Actually listening to 'Emotional Rescue' (full album) on youtube now. Granted it's hit-miss left-overs sandwiched between 'Some Girls' and 'Tattoo You' but hey, even on those 'not-quite-memorable' albums, you find some real gems.

'She's So Cold' was the FIRST song and video from the Stones I fell in love with.., just an awesome cut.

Seriously, tt's those 'Not-a-classic-album-so-I'll-play-it-sparingly' albums that'll surprise you and provide the most entertainment sometimes.

Doug said...

U2's The Joshua Tree is solid throughout, with stand-outs for me being Bullet the Blue Sky and Running to Stand Still.

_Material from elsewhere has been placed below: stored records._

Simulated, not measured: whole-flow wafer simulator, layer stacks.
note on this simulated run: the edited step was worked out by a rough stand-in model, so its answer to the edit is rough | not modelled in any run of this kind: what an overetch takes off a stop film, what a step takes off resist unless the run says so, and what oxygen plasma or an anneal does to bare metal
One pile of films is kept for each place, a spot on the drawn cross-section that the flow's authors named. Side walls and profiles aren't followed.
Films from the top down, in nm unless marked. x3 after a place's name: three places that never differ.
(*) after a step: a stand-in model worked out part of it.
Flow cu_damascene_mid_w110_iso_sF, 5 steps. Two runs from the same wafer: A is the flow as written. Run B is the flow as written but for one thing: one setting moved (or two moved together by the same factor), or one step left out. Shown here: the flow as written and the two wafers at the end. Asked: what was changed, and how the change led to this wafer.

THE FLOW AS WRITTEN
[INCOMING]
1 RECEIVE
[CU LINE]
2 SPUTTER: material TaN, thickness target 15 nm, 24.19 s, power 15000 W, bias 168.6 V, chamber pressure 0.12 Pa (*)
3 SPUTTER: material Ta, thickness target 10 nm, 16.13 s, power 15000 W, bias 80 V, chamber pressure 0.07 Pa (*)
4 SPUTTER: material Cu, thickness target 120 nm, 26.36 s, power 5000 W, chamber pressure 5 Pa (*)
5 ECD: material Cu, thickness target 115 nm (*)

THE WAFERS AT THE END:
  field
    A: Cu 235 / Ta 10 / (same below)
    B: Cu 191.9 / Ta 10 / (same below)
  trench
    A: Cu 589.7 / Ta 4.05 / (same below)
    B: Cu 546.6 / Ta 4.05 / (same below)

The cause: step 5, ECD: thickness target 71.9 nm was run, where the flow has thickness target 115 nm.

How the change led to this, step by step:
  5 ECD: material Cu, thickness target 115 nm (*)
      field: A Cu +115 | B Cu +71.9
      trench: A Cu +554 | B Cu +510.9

Nice mention of Cheap Trick's Dream Police -- I played that one often, along with REO Speedwagon's You Can Tune a Piano But You Can't Tuna Fish and Rush's Permanent Waves. I don't know that they'd completely hold up now, but for adolescent Doug in the late '70's they were about worn out.

A few years earlier, it was Rock 'n' Roll Over by KISS that seemed glued to my turntable. As a young member of the KISS Army, there wasn't a bad track on that one.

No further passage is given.